Student demonstrators in January 1991 at the UGA Arch |
Based on what recently occurred on the campuses of two great
universities in California -- UC-Berkeley and UC-Davis -- you have to wonder what
would happen to UGA students in 2011 if they set
up tents for a protest. I doubt if the outcome would be the same -- a peaceful protest that was tolerated within limits by a university that respected the right of students to express their views on an important issue. In contrast to UGA in 1991, see what happened at UC-Davis when some students held a protest: http://www.youtube.com/watch?v=WmJmmnMkuEM
It appears that the leaders of major universities have new reasons and weapons to oppose student free speech rights, which were established in the 1960s following the Berkeley Free Speech Movement. Now, expressions of concern about "safety" and "security" can be used to justify violent police actions to shut down student demonstrations, and university heads (presidents or chancellors or whatever) have large forces of black and blue clad ass-kickers, bearing the fanciest of weapons, to enforce their edicts.
From the late 1960s through the 1990s, university
administrators were respectful of students presenting their grievances: after all they were expressing their concerns on a college campus where the passionate exchange of ideas is usually encouraged. Now, many seem determined to silence students at whatever cost and by whatever means
they deem necessary. What has changed to make university leaders and the elite staffers of some of the nation's best universities determined to squelch free speech on
campuses? I suggest the following
changes contribute to the new aggressive use of a "president's army" to shut up students:
First, the university
presidents now have the power to take such actions, and the worry little about
objections from the faculty (some talk, little action) or most students
("I just want a job when I graduate."). At one point in history, the faculty of
a university had real power and responsibility in the operation of the
university, including a strong voice in the selection of the university's
president. And after the free speech
movement in the 1960s, students gained a modicum of power, with the legitimacy
to make demands and express opinions about university governance and other
issues of concern to them.
Now, university leaders and elite staffers have usurped, to a large extent, faculty and
student powers. And the concerns of these folks have little in common with the concerns of faculty and students.
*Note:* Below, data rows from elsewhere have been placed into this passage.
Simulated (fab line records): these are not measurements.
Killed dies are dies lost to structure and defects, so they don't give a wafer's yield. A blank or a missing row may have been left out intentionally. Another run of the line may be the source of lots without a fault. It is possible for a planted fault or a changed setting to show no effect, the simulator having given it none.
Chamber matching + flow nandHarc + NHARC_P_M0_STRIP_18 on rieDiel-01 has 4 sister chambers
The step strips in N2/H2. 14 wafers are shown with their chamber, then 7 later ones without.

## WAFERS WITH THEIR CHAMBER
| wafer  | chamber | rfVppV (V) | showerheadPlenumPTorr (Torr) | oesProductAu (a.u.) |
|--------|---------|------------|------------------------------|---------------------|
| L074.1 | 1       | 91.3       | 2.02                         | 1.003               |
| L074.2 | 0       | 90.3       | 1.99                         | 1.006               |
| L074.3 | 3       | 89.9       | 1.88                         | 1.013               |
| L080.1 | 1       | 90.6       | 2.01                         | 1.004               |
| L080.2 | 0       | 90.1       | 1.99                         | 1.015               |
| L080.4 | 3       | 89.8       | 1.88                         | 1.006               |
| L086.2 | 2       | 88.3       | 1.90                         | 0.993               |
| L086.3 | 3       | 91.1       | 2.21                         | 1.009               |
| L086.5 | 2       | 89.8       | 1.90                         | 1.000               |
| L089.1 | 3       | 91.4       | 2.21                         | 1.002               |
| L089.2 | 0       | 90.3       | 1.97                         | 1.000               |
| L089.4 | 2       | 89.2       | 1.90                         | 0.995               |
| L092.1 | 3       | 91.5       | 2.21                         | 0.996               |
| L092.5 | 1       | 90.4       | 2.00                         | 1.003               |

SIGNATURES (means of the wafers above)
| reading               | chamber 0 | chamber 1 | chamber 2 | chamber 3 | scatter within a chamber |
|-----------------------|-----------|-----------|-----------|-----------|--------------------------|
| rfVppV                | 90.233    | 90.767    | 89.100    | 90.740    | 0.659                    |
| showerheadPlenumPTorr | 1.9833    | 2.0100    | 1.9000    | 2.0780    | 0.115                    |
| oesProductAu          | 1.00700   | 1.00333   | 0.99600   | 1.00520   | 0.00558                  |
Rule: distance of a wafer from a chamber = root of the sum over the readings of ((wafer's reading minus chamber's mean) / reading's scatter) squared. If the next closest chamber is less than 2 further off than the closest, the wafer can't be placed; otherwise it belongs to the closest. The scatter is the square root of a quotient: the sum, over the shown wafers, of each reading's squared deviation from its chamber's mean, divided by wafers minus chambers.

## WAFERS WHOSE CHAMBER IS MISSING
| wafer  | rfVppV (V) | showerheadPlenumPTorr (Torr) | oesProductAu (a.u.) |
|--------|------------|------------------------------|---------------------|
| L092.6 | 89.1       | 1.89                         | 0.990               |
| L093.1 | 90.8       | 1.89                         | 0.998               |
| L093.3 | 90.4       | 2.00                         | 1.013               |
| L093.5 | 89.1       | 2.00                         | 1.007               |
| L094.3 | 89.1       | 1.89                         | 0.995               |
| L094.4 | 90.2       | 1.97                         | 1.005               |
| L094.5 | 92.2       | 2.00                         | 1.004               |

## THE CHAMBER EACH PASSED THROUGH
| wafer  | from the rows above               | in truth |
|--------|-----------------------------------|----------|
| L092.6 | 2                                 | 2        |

The administrative elite of any university is preoccupied with budgets,
expenditures, personnel management, building and grounds maintenance, enrollment
management, record keeping, and, above all, fund raising. Because of the increasing need to fund universities from external sources, many university
presidents and chancellors are no longer the cream of the academic crop, but
are people with useful political ties or begging skills that can bring much needed cash to the institution. These folks spend
much, if not most, of their time raising money and managing external relations.
They hire well-paid administrators -- the staff elites -- to manage the university.
In the tradition of hierarchical organizations, the elite staffers often see themselves as the top of the pyramid of a large business that
sells education and research. Like most
managers at the top of a large bureaucratic pyramid, they have limited contact
with the employees producing the education and research, or the clients who
consume their product. Most probably have not been with students in a classroom
or carried out publishable peer-reviewed research in years or decades, if ever. They value efficiency, which is not a value of great concern to most faculty members and students.
Second, university
presidents want to sell sizzle of the university steak to potential donors and
other funders, and unwelcome student protests can interfere with the sale pitch. Because the main job of a university president is to raise
money, much of his or her time is spent courting rich private donors, corporate
donors, foundations, federal government funders, and, if a public university,
state legislators. They want to tell the rich folks about the
school's US News and World Report rankings,
the number of faculty with degrees from the best universities, the number of
Fulbright scholars, the interesting research that will lead to new jobs, the new programs that are planned, and
the successes of the most attractive and brightest students. Their sales pitch
is interrupted, perhaps ruined, when they have to explain to potential donors why students are aggressively protesting such things as the excesses of capitalism, steep tuition increases, or corporate greed.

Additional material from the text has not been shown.